Polytech 213
At about age 10, I decided I want to be an electrical engineer and, surprisingly, never really changed my mind. I took all the math and physical sciences I could in my small, rural high school. Then, I went to the University of Missouri at Rolla to complete a BS and then an MS in Electrical Engineering. While there, I took the opportunity to do 3 different internships/co-ops: one at an electric power cooperative and two at different motor manufacturing facilities. These gave me a real appreciation for the applications of the material I was learning in college. Also at this time, I had an advisor that convinced me to do some undergraduate research. This gave me a glimpse into the job of a professor and the sense of satisfaction that comes from doing things that haven't been done before. This advisor ended up transferring to Purdue University and he convinced me to follow him there to work on a PhD and continue working with him on research projects. While I was in West Lafayette, I worked as an engineer for a small company that typically worked on military and government contracts. I did that for several years, but realized that teaching was a better fit for me. Fortunately, a position at SEMO opened up and here I am.

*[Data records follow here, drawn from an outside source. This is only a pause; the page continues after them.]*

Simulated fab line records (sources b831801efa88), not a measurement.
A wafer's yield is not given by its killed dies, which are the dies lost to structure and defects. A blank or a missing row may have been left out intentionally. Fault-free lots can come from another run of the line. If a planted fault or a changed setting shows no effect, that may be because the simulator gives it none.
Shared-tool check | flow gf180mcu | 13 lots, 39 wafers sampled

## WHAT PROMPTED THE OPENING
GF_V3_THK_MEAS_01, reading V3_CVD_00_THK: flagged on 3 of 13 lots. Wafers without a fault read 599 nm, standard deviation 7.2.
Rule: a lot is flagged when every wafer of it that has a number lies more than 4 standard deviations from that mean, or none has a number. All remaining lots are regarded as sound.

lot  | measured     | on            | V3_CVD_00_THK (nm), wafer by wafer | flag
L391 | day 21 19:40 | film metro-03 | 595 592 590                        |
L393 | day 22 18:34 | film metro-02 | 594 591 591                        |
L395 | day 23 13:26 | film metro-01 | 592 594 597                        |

I think students get a deeper learning when they are trying things out. In my "crazy" younger days I spent years building games, going through help files, and trying out every command that I could in programs like QBasic and Microsoft Access. Today, we have too much to learn for that to work efficiently. That's why we spend time in a classroom learning the basics, the theories, and the applications. Whether we are programming a robot or analyzing a circuit diagram, I try to give students a challenge and let them apply what they've been taught to come to a solution. While that trial and error can be frustrating, I think a deeper learning comes from that frustration.